Heavy smog in Beijing forces students to stay home, factories asked to limit output

A woman wearing a protective mask walks in front of the China Central Television building on an extremely polluted morning in Beijing.
A woman wearing a protective mask walks in front of the China Central Television building on an extremely polluted morning in Beijing. PHOTO: REUTERS

BEIJING (BLOOMBERG) - Beijing's worst pollution of the year forced some parents to keep their children home from school as municipal officials limited factory output in efforts to dispel a shroud of smog that covered the Chinese capital for the third day in a row.

Students at middle and primary schools were given the option to study from home, the Beijing Youth Daily reported on Tuesday (Dec 1), quoting the Beijing Municipal Commission of Education.

Some schools are instituting indoor exercises dubbed "smog aerobics," according to the report.

The round of heavy air pollution that began last week is the heaviest this year, the Beijing environmental protection bureau said on its official microblog on Tuesday. That was an embarrassment for President Xi Jinping, who is in Paris for United Nations-led talks on a deal to fight climate change.

Near Tiananmen Square in the heart of Beijing, concentrations of PM2.5 - the fine particulates that pose the greatest risk to human health - stood at 650 micrograms per cubic m as of 8 am, according to the local environmental monitoring centre.

Beijing on Sunday raised its air pollution alert for the first time in more than a year to orange, the second-highest level in its four-tier system. The heavy pollution won't clear until Dec 2, according to the environment bureau.

While the orange alert is in force, the city will ask some factories to suspend or limit production and for construction sites to stop transporting materials and waste, the bureau said.

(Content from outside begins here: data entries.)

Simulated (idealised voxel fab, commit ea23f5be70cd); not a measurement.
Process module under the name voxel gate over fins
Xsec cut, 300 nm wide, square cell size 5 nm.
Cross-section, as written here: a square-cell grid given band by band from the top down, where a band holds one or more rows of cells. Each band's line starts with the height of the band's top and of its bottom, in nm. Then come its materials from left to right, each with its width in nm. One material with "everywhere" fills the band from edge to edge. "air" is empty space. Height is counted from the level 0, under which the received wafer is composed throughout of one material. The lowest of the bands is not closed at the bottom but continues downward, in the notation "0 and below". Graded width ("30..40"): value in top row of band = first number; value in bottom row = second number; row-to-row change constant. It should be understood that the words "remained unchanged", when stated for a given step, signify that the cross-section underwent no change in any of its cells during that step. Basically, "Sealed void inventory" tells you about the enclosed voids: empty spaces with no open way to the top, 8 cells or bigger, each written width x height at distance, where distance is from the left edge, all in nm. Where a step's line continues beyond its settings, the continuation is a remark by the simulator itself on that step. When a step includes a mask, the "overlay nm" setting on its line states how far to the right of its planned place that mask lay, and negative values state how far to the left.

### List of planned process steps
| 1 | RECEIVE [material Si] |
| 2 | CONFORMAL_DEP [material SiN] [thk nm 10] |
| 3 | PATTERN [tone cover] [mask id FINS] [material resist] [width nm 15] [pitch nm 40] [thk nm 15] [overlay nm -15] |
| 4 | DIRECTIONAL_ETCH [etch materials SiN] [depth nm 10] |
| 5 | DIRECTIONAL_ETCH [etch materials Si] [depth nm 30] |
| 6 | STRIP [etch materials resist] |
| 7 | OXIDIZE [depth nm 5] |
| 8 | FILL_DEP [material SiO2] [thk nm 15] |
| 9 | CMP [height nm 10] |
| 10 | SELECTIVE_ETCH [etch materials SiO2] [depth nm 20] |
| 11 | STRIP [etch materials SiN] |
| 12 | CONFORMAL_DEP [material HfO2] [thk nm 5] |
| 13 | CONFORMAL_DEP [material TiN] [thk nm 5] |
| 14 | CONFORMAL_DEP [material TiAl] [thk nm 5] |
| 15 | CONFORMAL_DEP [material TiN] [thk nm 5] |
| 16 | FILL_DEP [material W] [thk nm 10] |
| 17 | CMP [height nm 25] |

As for students, the education commission has called a halt to all outdoor activities for schools, kindergartens and junior educational institutions since Sunday, according to a statement on the commission's website.

"With this level of pollution, government should really consider stopping all classes at middle and primary schools," said Mr Ma Jun, the Beijing-based founder and director of the Institute of Public and Environmental Affairs.

Visibility in Beijing has been low since Monday, forcing several provincial highways to shut, according to a separate report by the Beijing Youth Daily. Visibility in 17 city centres and surrounding regions is reported to be lower than 500 m, with some reporting no more than 200 m, according to statements on the Beijing Meteorological Service website.

Air pollution kills an average of 4,000 people a day in China, according to a study by Berkeley Earth, an independent research group funded largely by educational grants, which cited coal burning as the likely principal cause.